#**MAFAT Radar Challenge - Baseline Model**

In this notebook, a Convolutional Neural Network (CNN) baseline model is presented. 

The model is trained on the training and auxiliary datasets.   
In the end, a submission file with predictions for the public test set is being created and downloaded.

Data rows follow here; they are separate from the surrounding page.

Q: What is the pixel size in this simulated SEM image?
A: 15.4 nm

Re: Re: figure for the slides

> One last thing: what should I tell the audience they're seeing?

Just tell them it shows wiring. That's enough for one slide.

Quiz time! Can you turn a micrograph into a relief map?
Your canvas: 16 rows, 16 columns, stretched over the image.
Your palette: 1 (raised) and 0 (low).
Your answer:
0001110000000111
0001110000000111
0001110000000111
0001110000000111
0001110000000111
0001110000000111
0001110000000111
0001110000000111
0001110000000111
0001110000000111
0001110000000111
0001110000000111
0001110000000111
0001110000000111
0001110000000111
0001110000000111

The raw input for the model is the segments I/Q matrices.   
Note that this is a simplistic baseline model. The model should only be used as a boilerplate code to boost development and to accelerate participants' orientation phase. Participants are encouraged to explore different, more creative, approaches, such as data augmentation, unsupervised pre-training/autoencoders, RNNs/transformers, signal processing, feature engineering, transfer learning, etc.   
   
To learn more about signals, I/Q, Doppler and other terms please go to [Resources](https://competitions.codalab.org/competitions/25389#learn_the_details-resources) on the competition website.    
Please read the [Descriptive Statistics notebook](https://colab.research.google.com/drive/11Lzihg2vKIbo4KAIIJxW5CRZIncoWgtL?usp=sharing) to get familiar with the data.
   
Submissions are evaluated on the area under the Receiver Operating Characteristic Curve ([ROC AUC](https://en.wikipedia.org/wiki/Receiver_operating_characteristic)).   
**The baseline model final result on the public test set is:   
 0.73 ROC AUC.**

[Competition website](https://competitions.codalab.org/competitions/25389)   
[MAFAT Challenge homepage](https://mafatchallenge.mod.gov.il/)

# Helpers

No need to run these helpers blocks. Leaving them here because they have proved to be quite useful during normal development flow. 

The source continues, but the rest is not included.